Tuesday, March 1, 2011

Managing Suppliers - Supplier Scorecards


If you do reading about Supplier Scorecards most of the time the authors will talk about the roles in evaluating performance and using them to improve performance. My opinion is that Supplier scorecards real value scorecards is in their potential use:
  1. If your collect and retain the information from the scorecard for use by others in your company, the scorecard should help others from making the same mistake in hiring a problem Supplier over and over again.
  2. The scorecard should be used to drive performance during the term of the agreement.
  3. If you have objectively measureable performance levels, they should be contractually linked to additional commitments or remedies.
  4. Scorecards should be used in subsequent negotiations to either:
    1. Get contractual assurances that there will be improvements in performance to committed levels or
    2. Used to reduce the price you pay the Supplier because of the cost their performance is causing you.

The most difficult thing in contractually linking performance to additional commitments and remedies falls in three areas:
  1. What levels of performance are unacceptable, acceptable, or superior?
  2. How do you come up with timely, credible, objective measurements?
  3. If commitments or remedies are tied to an overall score, what are the items that will be measured and what is the weighting?

Traditional measurements that can be timely, credible and objective are things such as late delivery, order accuracy quality and meeting cost or cost reduction commitments. Slightly less objective are most customer satisfaction measurements such as overall responsiveness, response to changes or problems, management oversight required, customer support provided. Overall management ratings tend to also be slightly less objective and would include management processes and problems such production control, MRP, 6 sigma implementation and use and complexity of customer facing systems and processes,

At the end of the day all Supplier caused problems wind up costing the Buyer and provide no added value. Scorecard processes are needed to not just highlight the Supplier’s performance but to also remind them of the cost of doing business with them. You use them to remind the Supplier that if they want to either retain the business they have or be considered for new business, they need to change.  They other message all of the costs they have created will be take into account in awarding new business, so if they don’t change they will need to price their product or service that much lower than their competition to offset the difference.

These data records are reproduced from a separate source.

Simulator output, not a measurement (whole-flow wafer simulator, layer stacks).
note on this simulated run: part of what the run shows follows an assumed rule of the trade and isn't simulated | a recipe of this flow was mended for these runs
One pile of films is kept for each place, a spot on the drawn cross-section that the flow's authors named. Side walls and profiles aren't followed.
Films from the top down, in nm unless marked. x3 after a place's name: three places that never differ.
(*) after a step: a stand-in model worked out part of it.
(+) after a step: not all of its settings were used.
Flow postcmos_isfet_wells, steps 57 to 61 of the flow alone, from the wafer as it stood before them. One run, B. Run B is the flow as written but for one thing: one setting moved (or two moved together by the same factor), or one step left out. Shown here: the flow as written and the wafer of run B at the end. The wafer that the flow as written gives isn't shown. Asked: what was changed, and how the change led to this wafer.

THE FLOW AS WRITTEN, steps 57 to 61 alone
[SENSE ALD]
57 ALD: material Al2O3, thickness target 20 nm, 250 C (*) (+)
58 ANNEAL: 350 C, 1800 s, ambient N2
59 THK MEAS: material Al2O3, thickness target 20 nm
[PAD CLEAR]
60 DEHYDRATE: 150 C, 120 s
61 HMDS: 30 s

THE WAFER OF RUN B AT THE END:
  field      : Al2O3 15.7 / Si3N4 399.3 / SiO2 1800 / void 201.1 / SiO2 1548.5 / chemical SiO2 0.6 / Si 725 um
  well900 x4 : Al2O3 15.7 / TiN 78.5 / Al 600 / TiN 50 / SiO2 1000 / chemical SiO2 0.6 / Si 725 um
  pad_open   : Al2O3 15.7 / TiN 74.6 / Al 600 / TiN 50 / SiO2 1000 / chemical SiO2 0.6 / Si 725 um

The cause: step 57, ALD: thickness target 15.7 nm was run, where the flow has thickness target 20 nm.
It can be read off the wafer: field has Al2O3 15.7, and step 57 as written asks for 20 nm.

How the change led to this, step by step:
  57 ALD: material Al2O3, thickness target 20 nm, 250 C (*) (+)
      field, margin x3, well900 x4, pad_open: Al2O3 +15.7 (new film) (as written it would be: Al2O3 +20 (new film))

I can remember the first time we implemented scorecards at one of my previous employers. There was significant reluctance on the part of the Suppliers. Some readily accepted it and started to work on improvement and some didn’t and spent most of their time arguing over whether the numbers were real and whether the measurements were objective or not. When we implemented the program we told all Suppliers that the scorecard measurements would be one of the criteria we used in awarding future business.  When some long term suppliers didn’t get any business, or had their business dramatically reduced, they all complained. Our simple response was they were the ones that made the decision. We told them what we would do. We told them what was important. They opted not to take the necessary actions and they were now feeling the result of their decisions. They were costing us money, and their price wasn’t low enough to competitively offset the difference from Suppliers who were meeting all the commitments.

If your company uses Supplier Scorecards,  make sure you read them as preparation for preparing your contract or amendment and for your your negotiation.  Identify any problem areas that need to be corrected and address those as commitments in your new agreement or make them conditions of any new award and include them in the amendment to add new business to an existing agreement.  If they 
won't agree to them and you have other sources use that to negotiate a better price or buy from the alternative source.